SJB MP Harsha de Silva yesterday asked President Ranil Wickremesinghe whether the latter was planning to use Emergency powers to suppress the people who might oppose his economic reform agenda.

“It is being asked why the government wants to continue the State of Emergency. The anti-government protesters have gone home. There is no unrest. There are those who say that the President wants to keep the Emergency laws to carry out economic reforms. Does that mean the President will use these laws to scare people into submission if they do not accept his economic reforms? I don’t think people can be intimidated. I want the President to answer this question,” he said.

MP de Silva said that the government did not have public support and that it was obvious that the spectre of the Rajapaksas was haunting the government.

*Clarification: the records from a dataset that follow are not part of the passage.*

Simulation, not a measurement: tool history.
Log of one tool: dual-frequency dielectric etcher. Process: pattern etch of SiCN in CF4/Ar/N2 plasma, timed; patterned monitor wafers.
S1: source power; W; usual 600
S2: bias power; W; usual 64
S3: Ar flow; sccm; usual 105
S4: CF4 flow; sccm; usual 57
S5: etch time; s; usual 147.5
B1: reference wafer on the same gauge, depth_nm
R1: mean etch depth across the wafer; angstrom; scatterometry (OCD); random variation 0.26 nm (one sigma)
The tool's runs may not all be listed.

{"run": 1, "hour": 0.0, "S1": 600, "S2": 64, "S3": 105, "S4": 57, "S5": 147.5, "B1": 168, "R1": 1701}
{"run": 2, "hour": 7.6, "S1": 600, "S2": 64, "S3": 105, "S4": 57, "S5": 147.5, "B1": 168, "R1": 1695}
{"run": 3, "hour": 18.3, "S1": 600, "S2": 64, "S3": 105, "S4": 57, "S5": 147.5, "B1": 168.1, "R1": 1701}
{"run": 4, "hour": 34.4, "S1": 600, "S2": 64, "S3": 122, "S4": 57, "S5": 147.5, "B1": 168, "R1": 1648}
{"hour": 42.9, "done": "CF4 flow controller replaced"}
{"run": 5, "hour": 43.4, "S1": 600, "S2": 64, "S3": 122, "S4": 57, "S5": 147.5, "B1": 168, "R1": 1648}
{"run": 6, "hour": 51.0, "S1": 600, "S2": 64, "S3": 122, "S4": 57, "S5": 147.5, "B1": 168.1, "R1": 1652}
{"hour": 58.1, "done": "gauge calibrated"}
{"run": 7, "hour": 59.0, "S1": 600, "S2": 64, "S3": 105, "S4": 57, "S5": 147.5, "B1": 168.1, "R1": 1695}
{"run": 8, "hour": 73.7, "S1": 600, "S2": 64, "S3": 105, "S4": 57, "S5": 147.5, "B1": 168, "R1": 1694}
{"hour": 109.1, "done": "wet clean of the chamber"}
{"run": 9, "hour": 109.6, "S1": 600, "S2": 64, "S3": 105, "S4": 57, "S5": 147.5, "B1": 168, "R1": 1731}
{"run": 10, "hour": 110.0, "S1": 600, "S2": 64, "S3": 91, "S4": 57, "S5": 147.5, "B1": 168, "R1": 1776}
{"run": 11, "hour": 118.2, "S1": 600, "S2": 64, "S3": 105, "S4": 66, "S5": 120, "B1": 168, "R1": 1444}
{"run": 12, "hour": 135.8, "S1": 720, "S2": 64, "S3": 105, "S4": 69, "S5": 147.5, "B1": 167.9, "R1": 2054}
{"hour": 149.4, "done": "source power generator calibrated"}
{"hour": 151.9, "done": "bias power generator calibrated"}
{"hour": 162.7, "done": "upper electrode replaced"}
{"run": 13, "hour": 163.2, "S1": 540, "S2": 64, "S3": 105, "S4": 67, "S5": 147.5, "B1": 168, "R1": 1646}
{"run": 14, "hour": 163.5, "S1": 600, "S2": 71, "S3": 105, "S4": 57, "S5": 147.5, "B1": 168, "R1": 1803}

“I agree that Wickremesinghe was appointed constitutionally. We have to work within the Constitution. However, the 134 votes he received on 20 July were not realistic. They have managed to manipulate the Constitution, but the government doesn’t have the support of the people. The problem is can the government win the support of the people,” he said.The SJB lawmaker added that Sri Lanka needed to restructure its debt. However, the country had not even started the process.

“One of the consultants we hired, Lazard, says that we have to start with China because it is new to debt restructuring. But we have not done so. Not only that, we have in fact started a diplomatic issue with China. What’s the front page news today? Can this government solve this sensitive international issue? Can it carry out the necessary economic reforms?” he asked.

MP de Silva said that the government had to work with the people and that it had to be honest with them. The government needed to present a common programme on which an all party government could be established.

“In 2020, we said that the government was on the wrong path and that we needed to seek IMF assistance. The government didn’t listen. We need an all-party programme to go before the IMF and get a decent deal. Today, I present to Parliament an economic recovery plan we have prepared. When we decided to throw our weight behind SLPP MP Dullas Alahapperuma, I was entrusted with the task of making an economic plan. We have run it through experts too. I ask the MPs to look at this and suggest improvements.”